You can also use any other backend with which you have more experience.
I think there is no straightforward way to paralyze the single "windows", but if you calculate several metrics, you could parallelize across the metrics. So not specifying several metrics in the window_lsm
function call but create a vector/list with all metrics and always give only one metrics to window_lsm
in parallel.
library(future)
library(future.apply)
library(landscapemetrics)
# create vector with metrics
subset_metrics <- landscapemetrics::list_lsm(level = "landscape",
type = "diversity metric",
simplify = TRUE)
# create window
window_mat <- matrix(1, nrow = 5,ncol = 5)
# setup future plan for parallel computing
future::plan(future::multisession)
# calculate each metric in parallel
result <- future.apply::future_lapply(X = subset_metrics, FUN = function(i) {
# run window_lsm and simplifiy result;
# 1st list level: number of layers, 2nd list level: number of metrics
window_lsm(landscape, window = window_mat, what = i)[[1]][[1]]
}, future.seed = TRUE)
#> Warning: No maximum number of classes provided: RPR = NA
#> Warning: no non-missing arguments to min; returning Inf
#> Warning: no non-missing arguments to max; returning -Inf
# not sure why the future generates a random number? Maybe in raster::window()?
# set names
names(result) <- subset_metrics
Created on 2021-02-25 by the reprex package (v1.0.0)

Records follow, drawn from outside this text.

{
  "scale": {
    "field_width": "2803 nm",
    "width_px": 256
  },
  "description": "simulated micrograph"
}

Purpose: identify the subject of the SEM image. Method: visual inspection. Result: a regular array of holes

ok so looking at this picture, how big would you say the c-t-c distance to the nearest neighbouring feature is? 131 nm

Thanks for clarifying and whipping up some example code!
I guess I was more looking for a way of speeding up the function itself, since only using one metric already took a long time. I assume using a different format than raster would not help, since the underlying function is focal
and requires a raster input, right?
Strangely enough, I ran the same analysis (3x3 window for effective mesh size) with landmetrics::focal.lmetrics
(which seems to be somehow related to this package?) and it finished within 20 minutes. window_lsm(pfti_proj, window = matrix(1, nrow = 3, ncol = 3), what =c("lsm_l_mesh"),progress=TRUE)
did not finish after 3 hours...
I wasn't aware of landmetrics, but if their code is better than ours, we should get in contact and maybe borrow their code. I'll have a look. Feel invited to join #224 @lukasbaumbach .